Instead of re-using the UUID for each new filesystem, which has some negative implications for e2fsck, you could change your /etc/fstab to use the filesystem label to mount ("LABEL=testfs" instead of "UUID=...."), and then specify the label at format time with "mke2fs -L testfs ...".

LustreOne
  • 1,774
  • 4
    "...which has some negative implications for e2fsck..." For example? – Heinzi Jan 29 '22 at 13:07
  • 3
    For example the UUID is used in the checksums for the metadata_csum feature, so this can incorrectly cause e2fsck to think that stale metadata blocks from a previous format of the filesystem contain valid metadata. That is the primary reason that the UUID is used in the checksum - to avoid false positives for stale blocks when reformatting the filesystem on the same block device. The risk isn't severe, since e2fsck is quite robust, but unnecessary in this case. – LustreOne Jan 30 '22 at 21:15
8

I'd simply put the file system on a LVM thin pool, and make a thin snapshot after creation. Then, I'd just roll back to that snapshot instead of recreating the file system. Storage-wise, this has the nearly no overhead.

You could also simply take an image of your file system right after creation, and save it for later dd restoration; this is especially attractive if the underlying storage is SSD, as that will use discard to mark blocks as zero/unused, so the creation of the image will be fast, the image file mostly sparse and hence trivial in effective storage need, and restoration would be blazingly fast as well.

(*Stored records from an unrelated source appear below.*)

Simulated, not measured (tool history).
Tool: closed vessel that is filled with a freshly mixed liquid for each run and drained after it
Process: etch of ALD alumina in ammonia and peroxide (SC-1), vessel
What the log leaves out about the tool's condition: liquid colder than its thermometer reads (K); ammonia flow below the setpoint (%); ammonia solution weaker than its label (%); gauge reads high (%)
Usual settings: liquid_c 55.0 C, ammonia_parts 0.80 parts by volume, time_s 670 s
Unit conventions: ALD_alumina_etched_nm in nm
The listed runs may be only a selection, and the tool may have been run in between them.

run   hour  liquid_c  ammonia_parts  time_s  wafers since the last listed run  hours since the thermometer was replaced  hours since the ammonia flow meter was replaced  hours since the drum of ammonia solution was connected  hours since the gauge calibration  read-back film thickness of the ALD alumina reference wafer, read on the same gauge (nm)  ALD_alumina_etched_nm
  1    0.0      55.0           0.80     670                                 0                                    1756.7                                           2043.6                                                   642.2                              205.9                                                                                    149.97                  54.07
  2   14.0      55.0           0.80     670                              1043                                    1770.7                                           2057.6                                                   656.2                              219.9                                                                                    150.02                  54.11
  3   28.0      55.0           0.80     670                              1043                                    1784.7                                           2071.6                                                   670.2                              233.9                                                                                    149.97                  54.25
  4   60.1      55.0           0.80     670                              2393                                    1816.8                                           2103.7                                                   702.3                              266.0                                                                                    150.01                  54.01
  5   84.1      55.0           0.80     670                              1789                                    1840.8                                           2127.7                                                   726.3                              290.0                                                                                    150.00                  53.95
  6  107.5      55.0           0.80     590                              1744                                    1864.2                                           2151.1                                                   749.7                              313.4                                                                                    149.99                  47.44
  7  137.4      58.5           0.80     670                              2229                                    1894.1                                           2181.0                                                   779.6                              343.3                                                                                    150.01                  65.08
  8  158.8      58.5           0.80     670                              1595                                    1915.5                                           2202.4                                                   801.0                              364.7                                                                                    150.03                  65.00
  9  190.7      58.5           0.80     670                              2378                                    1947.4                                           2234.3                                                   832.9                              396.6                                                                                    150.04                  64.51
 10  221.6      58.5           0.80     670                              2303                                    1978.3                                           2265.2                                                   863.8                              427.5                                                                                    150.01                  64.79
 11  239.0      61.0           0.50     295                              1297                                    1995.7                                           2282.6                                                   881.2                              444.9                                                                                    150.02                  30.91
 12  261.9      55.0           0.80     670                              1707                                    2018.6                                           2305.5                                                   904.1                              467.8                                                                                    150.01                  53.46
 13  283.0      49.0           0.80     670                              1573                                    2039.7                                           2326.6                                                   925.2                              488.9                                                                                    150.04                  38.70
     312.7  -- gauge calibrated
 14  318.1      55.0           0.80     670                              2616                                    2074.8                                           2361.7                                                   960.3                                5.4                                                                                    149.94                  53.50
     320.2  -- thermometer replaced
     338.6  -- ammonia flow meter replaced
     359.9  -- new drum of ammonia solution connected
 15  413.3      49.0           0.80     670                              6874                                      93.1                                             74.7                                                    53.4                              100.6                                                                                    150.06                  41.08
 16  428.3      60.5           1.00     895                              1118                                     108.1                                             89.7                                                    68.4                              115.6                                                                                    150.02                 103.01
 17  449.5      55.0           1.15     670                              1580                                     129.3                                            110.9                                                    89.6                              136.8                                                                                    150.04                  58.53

Note that depending on the size of the files, there's actually pretty significant differences in speed between file systems (see benchmarks at bottom of page). For medium-sized files, XFS might be faster!

But there's an easier solution, if you're used to mkfs on demand: mkfs.ext4 -U ${your_uuid_here} lets you set the UUID of a file system :)

1

Another option to consider is changing your fstab to use a label or partition UUID (PARTUUID) instead of the filesystem UUID. In this way, you can reformat the partition however you like, and it will still get mounted correctly.